We are dreadfully sorry, but you appear to be using a rather out of date browser…
There's nothing wrong with that but our site was built to take advantage of the latest HTML & CSS features.
If you want to look at updating to a newer browser you can visit this site to get an idea of the options you have: https://whatbrowser.org/
The story of our website server migration to WireHive.
Warning: This is one for the techies amongst you.
We moved to Rackspace a few years ago when we started using MODX as our CMS platform, I designed an infrastructure using Puppet and the new “auto scaling” product that they had to offer.
The concept was simple - design a solution that would have nearly no SPOF but be cost effective as well. For a few years this process worked well but we grew… grew so much that the total disk space for all clients applications was just over 20GB and we started to see some issues with auto scale times over the past six months.
There are two approaches to auto scaling:
Both of these concepts work fine with a small amount of changes - but with bigger disk sizes they but take way too long to scale.
With 1) We saw the puppet execution time take nearly 25-30 minutes to run from scratch. (we even tried to host git repos on our own gitlab instance to reduce network latency for git checkout)
The second option was what we had always done, but because of the way Open Stack handles server images we were getting penalised for the network transmit. When you create a server image it is moved off to Cloud Files for storage so when you create a new server from the image it has to copy it back first. This meant our auto-scale took anywhere from 5 minutes to 25 minutes.
This caused a lot of intermittent “slow downs” that caused us frustrations due to not being able to scale quickly enough to cater for our clients traffic needs.
We also saw some disk latency issues with our Percona Galera Cluster where the cluster would have to wait for disk IO to free up before it could continue processing SQL statements.
I’ve been an advocate for Rackspace for many years - but I think we finally outgrew their cloud offering. So the time has come to migrate our hosting to another provider to allow us to continue controlling our infrastructure.
Welcome WireHive & Amazon Web Services (AWS). Moving to AWS was an interesting choice because they have a lot of offerings and we need to be sure they can cater for our use-case.

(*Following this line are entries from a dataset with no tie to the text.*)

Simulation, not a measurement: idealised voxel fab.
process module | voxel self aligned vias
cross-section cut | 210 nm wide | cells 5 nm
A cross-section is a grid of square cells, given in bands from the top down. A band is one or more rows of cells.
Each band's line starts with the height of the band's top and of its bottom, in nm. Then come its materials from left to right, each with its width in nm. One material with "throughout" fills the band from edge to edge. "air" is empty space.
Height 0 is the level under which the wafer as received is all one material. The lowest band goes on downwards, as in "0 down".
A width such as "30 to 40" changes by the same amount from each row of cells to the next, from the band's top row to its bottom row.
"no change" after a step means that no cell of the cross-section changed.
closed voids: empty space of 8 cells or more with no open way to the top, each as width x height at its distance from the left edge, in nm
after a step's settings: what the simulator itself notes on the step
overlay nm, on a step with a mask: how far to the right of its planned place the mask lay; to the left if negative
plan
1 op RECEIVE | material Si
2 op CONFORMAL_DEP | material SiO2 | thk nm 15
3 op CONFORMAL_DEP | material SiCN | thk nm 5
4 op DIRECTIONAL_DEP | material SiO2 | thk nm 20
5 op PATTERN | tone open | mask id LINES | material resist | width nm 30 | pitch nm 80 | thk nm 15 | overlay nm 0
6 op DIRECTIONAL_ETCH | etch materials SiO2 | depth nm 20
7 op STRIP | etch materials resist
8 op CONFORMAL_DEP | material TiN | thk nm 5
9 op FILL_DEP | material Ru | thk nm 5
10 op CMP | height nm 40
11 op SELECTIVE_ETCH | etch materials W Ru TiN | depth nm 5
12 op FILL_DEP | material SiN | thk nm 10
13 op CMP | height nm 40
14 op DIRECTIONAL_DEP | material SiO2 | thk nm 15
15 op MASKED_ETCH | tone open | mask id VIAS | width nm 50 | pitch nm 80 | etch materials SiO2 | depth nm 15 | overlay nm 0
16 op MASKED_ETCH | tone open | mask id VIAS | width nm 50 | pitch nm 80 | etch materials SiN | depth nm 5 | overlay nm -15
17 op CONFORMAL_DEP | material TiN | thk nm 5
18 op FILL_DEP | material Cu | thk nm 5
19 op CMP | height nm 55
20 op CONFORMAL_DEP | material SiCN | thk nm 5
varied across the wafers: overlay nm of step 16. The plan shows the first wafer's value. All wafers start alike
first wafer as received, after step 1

To move all client sites from Rackspace London to AWS Ireland with minimal downtime for all clients and ensure the least amount of impact across the service
The two biggest issues we had surrounding the migration were:
To start with I created a Google doc highlighting the details of every client that was impacted. This displayed as much information as possible to help maintain visibility across the whole migration. Some of the columns were:
This sheet was shared with the other developers and the account managers at Adido. Thankfully our account managers dealt with all client communications amazingly well and everyone was prepared for when the time comes to update DNS records.
Once we had our AWS account set-up and ready to go the time came to start the move.
Originally I planned to move cloud files after the servers, but the dev team had a little downtime at the beginning of the week to get ahead of this. Surprisingly getting files out of Cloud Files was quite a challenge. We had time-out issues, concurrency issues, and things just taking ages.
To give an idea of how much content we had to move - 250,000 files totalling 30GB in about 60 different containers. The key to this content migration was to tackle each client one at a time and to move the files as quickly as possible - to minimize the risk of a client uploading a file to the old container before the settings were updated to look at S3.
We tried cyberduck to download the containers locally and then to upload direct to an S3 bucket but we had issues with the total files in folders/containers which would cause cyberduck to crash.
There was also Turbolift which I have used in the past to bulk upload vast quantities of files very quickly. Unfortunately I could not get the download functionality to work at all.
I wrote a very basic script that would download a container through the API but this was very slow as it was only doing one file at a time. However at the eleventh hour whilst reading Hacker News a tool appeared on the front pages called rclone. This would let us copy files from a container directly to S3 from a server and is also concurrent.
So we now had a process to migrate clients from cloud files to S3:
This process worked flawlessly for most of our clients. We had issues where the file migration took a long time (the longest was nearly 6 hours long). So these ran overnight and updated the production details in the morning.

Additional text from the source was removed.